But all the publicity surrounding water-boarding seems to have left at least some public officials on the right unclear on whether it's torture or not torture. Some seem to feel that water-boarding is no more cruel than forcing a cat to take a bath.
Which is why I've concluded the only solution is to stop telling and start showing. And what better way to get a handle on the concept than for those who support the technique to step up to the plate and declare, "I say water-boarding is not a form of torture, as described by national and international law. And. to prove it I am submitting myself to the process."
Let the learning begin!
And what better place to hold water-boarding demonstrations than a well -- the well of House and the well of the US Senate.
Proponents who claim water-boarding is not torture because it "causes no physical injuries, leaves no marks and causes no permanent harm," should therefore have no problem, right? Climb on the water-board and take a spin.
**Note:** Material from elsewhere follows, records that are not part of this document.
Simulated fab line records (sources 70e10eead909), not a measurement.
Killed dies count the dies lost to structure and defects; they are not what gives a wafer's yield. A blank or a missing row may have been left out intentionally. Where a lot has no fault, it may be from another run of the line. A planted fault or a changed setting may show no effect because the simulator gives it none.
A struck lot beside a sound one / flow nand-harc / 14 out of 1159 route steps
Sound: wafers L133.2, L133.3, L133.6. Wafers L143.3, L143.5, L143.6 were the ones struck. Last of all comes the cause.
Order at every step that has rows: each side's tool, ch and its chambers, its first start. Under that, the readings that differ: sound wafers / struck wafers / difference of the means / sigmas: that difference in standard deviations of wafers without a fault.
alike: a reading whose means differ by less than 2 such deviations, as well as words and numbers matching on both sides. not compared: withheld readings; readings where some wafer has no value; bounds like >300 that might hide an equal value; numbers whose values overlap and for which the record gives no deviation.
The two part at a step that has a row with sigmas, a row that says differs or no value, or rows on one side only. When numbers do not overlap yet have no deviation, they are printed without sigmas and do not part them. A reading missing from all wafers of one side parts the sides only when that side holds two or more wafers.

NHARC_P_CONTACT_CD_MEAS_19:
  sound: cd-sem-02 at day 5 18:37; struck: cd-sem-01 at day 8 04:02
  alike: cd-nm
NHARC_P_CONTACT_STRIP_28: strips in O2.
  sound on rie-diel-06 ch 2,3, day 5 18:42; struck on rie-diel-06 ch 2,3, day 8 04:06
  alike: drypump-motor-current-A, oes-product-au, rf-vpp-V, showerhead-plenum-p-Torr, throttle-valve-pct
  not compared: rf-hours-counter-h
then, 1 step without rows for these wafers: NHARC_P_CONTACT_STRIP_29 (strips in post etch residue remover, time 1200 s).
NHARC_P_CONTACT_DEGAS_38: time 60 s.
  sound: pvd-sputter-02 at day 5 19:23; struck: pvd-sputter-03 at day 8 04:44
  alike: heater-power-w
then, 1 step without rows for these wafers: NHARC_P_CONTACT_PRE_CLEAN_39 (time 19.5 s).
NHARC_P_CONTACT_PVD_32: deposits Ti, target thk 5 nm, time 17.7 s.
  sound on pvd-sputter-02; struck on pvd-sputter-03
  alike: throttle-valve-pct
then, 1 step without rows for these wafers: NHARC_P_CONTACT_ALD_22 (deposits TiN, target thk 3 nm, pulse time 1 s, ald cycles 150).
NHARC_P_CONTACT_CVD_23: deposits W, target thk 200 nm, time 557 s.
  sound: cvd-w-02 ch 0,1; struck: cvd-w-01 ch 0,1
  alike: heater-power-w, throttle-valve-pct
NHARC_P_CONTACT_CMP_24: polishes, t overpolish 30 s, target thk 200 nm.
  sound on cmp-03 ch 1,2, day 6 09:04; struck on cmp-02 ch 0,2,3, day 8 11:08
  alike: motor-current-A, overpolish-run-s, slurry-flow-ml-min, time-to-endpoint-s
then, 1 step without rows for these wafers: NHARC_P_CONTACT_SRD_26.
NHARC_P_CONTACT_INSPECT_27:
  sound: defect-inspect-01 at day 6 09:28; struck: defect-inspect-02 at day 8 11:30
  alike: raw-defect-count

But, there's more than just a quick demo. For this demonstration to be useful it must be a genuine interrogation in every way possible. That means not only using the same equipment used at Gitmo and other secret interrogation centers, but the same assumptions. Those the CIA water-board are assumed to know something useful or to possess secrets.
So the members of Congress and administration who agree to be water-boarded must also be assumed to hold a secret. Otherwise it's not an interrogation. Since it has to be an incriminating secret let's make it so.